The largest Indigenous film festival in the world is back on in Ōtaki for 2024, with the Māoriland Film Festival showing 168 feature films, documentaries and short films
The films come from nations as far apart as Finland, Kenya, Australia and Taiwan, and indigenous people from all around the world have been welcomed on to Raukawa marae in Ōtaki for the 11th year of the festival.
Festival director Madeleine Hakaraia de Young said the quality of this year's films made it hard to pick a favourite.
"This year was really hard to programme, because we had the most submissions that we've ever had. We could only physically put 168 titles into the festival and so I don't have favourites per se as much as there's little films that are special to me."
Local films like The Mountain and Uproar are on the schedule alongside features from all over the world - including Australian horror The Moogai, Navajo feature film Frybread Face and Me and the Inuit documentary Twice Colonised.
de Young has taken over the role of director from her aunt Libby Hakaraia, but she said her whānau had been nurturing her to step into the role.
"It's strange to step out in front, but at the same time you can see a bit of a generational shift happening with the festival, as all of the rangatahi (youth) who've grown up with Māoriland are coming into their own."
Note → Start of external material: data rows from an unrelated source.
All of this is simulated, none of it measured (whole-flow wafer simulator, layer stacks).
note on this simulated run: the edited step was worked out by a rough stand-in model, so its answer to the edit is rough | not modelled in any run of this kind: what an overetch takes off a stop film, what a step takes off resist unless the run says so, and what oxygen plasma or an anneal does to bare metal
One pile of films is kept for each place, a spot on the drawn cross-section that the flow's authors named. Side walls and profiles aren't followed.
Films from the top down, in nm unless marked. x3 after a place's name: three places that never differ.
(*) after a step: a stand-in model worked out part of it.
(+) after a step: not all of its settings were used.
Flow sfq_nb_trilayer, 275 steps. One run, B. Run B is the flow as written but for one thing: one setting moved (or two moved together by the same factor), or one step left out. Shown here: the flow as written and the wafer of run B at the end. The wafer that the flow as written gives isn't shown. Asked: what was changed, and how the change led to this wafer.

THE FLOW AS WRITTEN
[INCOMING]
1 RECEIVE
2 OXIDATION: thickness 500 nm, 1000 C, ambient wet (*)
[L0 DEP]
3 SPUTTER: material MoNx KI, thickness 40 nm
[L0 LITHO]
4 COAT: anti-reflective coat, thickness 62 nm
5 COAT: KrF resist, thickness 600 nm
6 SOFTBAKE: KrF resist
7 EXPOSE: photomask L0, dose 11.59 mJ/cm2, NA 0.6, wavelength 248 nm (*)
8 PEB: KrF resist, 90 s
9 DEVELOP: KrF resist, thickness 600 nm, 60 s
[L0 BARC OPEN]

Film was a way for Indigenous people to tell their stories without limitations, she said.
"With our filmakers they're able to tell the stories of their people, of their languages, of their struggles, of their whenua and also what makes them laugh, what makes them joyful and we're seeing that audiences connect.
"People want to hear new stories, people want to see worlds they haven't experienced before."
Tainui Stephens - a board member of the Māoriland Charitable Trust - said this years theme was 'Kia Tau Te Rongomau': a call for peace.
"The theme for this year's festival is peace, for fairly obvious reasons. I think in this era we're all undergoing or suffering a bit of truth decay, so the story is where it's at and we're here to celebrate the story. Indigenous stories that offer the antidote to the world's ills."
The festival is not just limited to the screen, with an exhibition in response to the theme of Kia Tau Te Rongomau down Ōtaki's main street, curated by Rachel Rakena and featuring artists Tāme Iti, Regan Balzer, Johnson Witehira and Ngataiharuru Taepa.
Stephens said it had been fabulous to see the growth of the indigenous voice over the past 11 years of the festival.
"We've got 168 films showing, representing about 140 indigenous nations. Short films, long films and stories that people to normally get to see, you certainly don't see them on TV, you don't see them in movie houses all the time."
The Māoriland Film Festival runs from now through to Sunday 24 March, ending with a red carpet party on Sunday evening.